Yesterday, at a clothes distribution for Afghan refugees, I met a young family whose suffering and dignity I will never, ever forget.
The quiet young husband, Sayed, and his wife, Fatima, had three young children aged between 6 months and five years old. They had came at the end of the afternoon, when there were fewer people around; Sayed shyly admitted they felt uncomfortable asking for help, but having left Afghanistan with only the clothes they we wearing, they found they had little choice. It made me realise once more how vital it is to make our distributions calm, discreet and dignified.
Sayed had worked with the British army in Afghanistan for ten years. As soon as the Taliban entered Kabul, Fatima said, they had received an email from the army telling them they were in danger, but they didn’t need telling.
As someone working with the British forces Sayed knew he was was a target for the Taliban – he had had too many friends and colleagues murdered to think otherwise. “Someone would disappear for two or three days, and you would know what had happened,” he told me. “Then you hear their body has been tossed out of moving car and left on the street. That’s how it is.”

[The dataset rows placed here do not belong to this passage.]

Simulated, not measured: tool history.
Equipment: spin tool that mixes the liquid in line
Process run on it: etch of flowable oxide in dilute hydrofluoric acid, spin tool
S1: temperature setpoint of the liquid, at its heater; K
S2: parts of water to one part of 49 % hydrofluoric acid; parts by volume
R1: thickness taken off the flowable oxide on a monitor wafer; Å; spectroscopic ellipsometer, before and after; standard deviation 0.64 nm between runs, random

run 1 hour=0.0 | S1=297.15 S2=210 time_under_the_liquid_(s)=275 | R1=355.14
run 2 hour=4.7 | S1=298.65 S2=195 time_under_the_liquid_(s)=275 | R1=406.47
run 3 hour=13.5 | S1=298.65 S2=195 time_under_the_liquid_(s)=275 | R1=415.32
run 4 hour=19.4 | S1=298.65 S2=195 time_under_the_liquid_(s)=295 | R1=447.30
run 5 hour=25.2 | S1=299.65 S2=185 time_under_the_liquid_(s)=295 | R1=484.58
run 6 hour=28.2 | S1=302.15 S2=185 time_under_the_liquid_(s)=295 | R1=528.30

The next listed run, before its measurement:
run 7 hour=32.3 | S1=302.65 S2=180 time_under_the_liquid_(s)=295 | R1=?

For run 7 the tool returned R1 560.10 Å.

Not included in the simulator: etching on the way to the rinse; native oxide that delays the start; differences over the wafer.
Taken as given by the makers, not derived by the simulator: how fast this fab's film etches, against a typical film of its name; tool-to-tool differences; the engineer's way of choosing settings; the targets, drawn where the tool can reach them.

They didn’t have time to wait for a plane, but immediately left their home and, secretly and in hiding, moved to a friend’s house. The next day, they moved again, and the next day the same thing; on and on for seven days, mum, dad and children being spirited around the city. They heard that men from the Taliban had ransacked their home, stolen their car, and were on the hunt for them; they desperately hoped the Taliban wouldn’t find and question members of Sayed’s family.
“I am thankful we escaped,” Sayed said, glancing at his wife. “But those last days in Kabul will stay with my family forever.”
I noticed faint grimaces on both of their faces, and no wonder. I have a young family myself ,and sometimes complain about how “stressful” it is getting them all in the car to go out. I can’t imagine how I’d cope with moving them from house to house while in fear for all our lives.
And yet this couple that had been so brave, and that had been through so much, now stood in a community centre feeling they were taking too much by accepting help. It was utterly, utterly heartbreaking.
Eventually, they told me, they heard there was a flight they could get on, and they all went to the airport, where they waited anxiously for hours in the sweltering heat and noise. it was terrifying; at one point, Fatima remembers, there was panic because some of the Taliban broke into the airport. At last they were flown to Dubai, and then to London. They said they were grateful because they had been given food; I thought that after ten years service risking your life, a hot meal was the very least they deserved.
The family are now living in a city centre hotel with about 1,000 other Afghans. The conditions were not so bad, they said, although they had been short of clothes for the children. Their biggest worries now were for their families back in Afghanistan, because they know the Taliban had been back searching their home for clues as to Sayed’s whereabouts.
And they were uncertain and apprehensive about the future. While they expected to be moved on and housed, they had had getting little information about what was going to happen to them, and so were here in a strange country, unaware of what strange town or city they might end up in. I know it’s a big operation, but surely the so-called Operation Warm Welcome could stretch to some basic communication with our guests?
I really, really hoped that the government does not now make a crisis out of a drama by leaving in limbo people whose mental health has taken such a battering. But as things are, it’s essential that as compassionate people, we all do what we can to support people like Sayed, Fatima and their family.